Hanged activist indicts MQM chief

Saulat Ali Khan, alias Saulat Mirza, admitted to carrying out several political assassinations of rival party leaders and government officials as well as attacks on security forces on orders from the MQM leadership, in particular London-based party chief Altaf Hussain

 

MQM chief Altaf Hussain
MQM chief Altaf Hussain

Pakistan’s most famous death-row inmate was executed on Tuesday in the high-security Machh jail in Balochistan province, weeks after a sensational videotaped confession that became the focus of a major political drama.

Saulat Ali Khan, alias Saulat Mirza, was a former activist of the Muttahida Qaumi Movement (MQM), the political party that has its power base in the southern port city of Karachi. Khan was convicted by an anti-terrorism court in 1999 of the murder of Shahid Hamid, the then chairman of the government-owned Karachi Electric Supply Co., along with his bodyguard and driver in a targeted assassination in 1998.

Khan was well known in Karachi, but gained national — and international — fame after a pre-recorded confessional video statement was broadcast by national TV channels just hours before he was to be hanged on March 19 earlier this year.

In the statement, Khan admitted to carrying out several political assassinations of rival party leaders and government officials as well as attacks on security forces on orders from the MQM leadership, in particular London-based party chief Altaf Hussain.

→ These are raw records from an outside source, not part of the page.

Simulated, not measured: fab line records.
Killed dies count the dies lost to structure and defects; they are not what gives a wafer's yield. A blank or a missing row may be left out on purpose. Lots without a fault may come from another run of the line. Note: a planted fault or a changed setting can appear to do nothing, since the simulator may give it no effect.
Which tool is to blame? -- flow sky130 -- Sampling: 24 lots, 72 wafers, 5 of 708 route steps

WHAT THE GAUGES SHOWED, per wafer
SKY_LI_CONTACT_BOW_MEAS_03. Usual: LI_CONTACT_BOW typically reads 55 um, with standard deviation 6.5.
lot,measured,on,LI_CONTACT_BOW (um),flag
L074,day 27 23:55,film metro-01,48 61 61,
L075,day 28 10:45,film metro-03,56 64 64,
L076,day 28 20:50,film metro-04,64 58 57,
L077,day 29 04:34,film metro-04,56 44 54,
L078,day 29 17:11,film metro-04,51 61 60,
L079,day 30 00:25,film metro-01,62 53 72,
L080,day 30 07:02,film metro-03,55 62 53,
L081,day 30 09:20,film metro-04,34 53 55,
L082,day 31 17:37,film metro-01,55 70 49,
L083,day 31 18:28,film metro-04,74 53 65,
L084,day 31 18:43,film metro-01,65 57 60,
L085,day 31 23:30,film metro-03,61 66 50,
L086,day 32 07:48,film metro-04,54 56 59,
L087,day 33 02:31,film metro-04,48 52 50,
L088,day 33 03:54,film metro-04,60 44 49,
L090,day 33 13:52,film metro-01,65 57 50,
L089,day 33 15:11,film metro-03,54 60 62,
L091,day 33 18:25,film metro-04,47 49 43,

The MQM leadership has denied the allegations, but it had also recently distanced itself from Khan after fighting for his release for more than a decade.

“He was a bit tense at night and spent it smoking and writing letters to his family,” a prison official who witnessed the execution said. “But when he was walked out to the gallows, he was composed and unemotional. His last words were that he would like the families of the people he murdered to forgive him.”

The MQM was founded by Mohajirs, Muslims who migrated from India following partition in 1947. Rival parties and security officials said the MQM also ran extortion and criminal rackets in the city, through what they called was the party’s militant wing. Khan was purported to be leader of that wing.

MQM leaders denied ties with criminal activities and the existence of a militant wing. But the party has been on the defensive. On March 11, the paramilitary Rangers force raided the MQM headquarters in Karachi, arresting several people, including at least four men sought in connection with several high profile murders, including that of a local television journalist.

Saulat Ali Khan’s body has now been handed over to his relatives and a burial is expected to take place later in Karachi in what MQM watchers said could be a highly charged political atmosphere.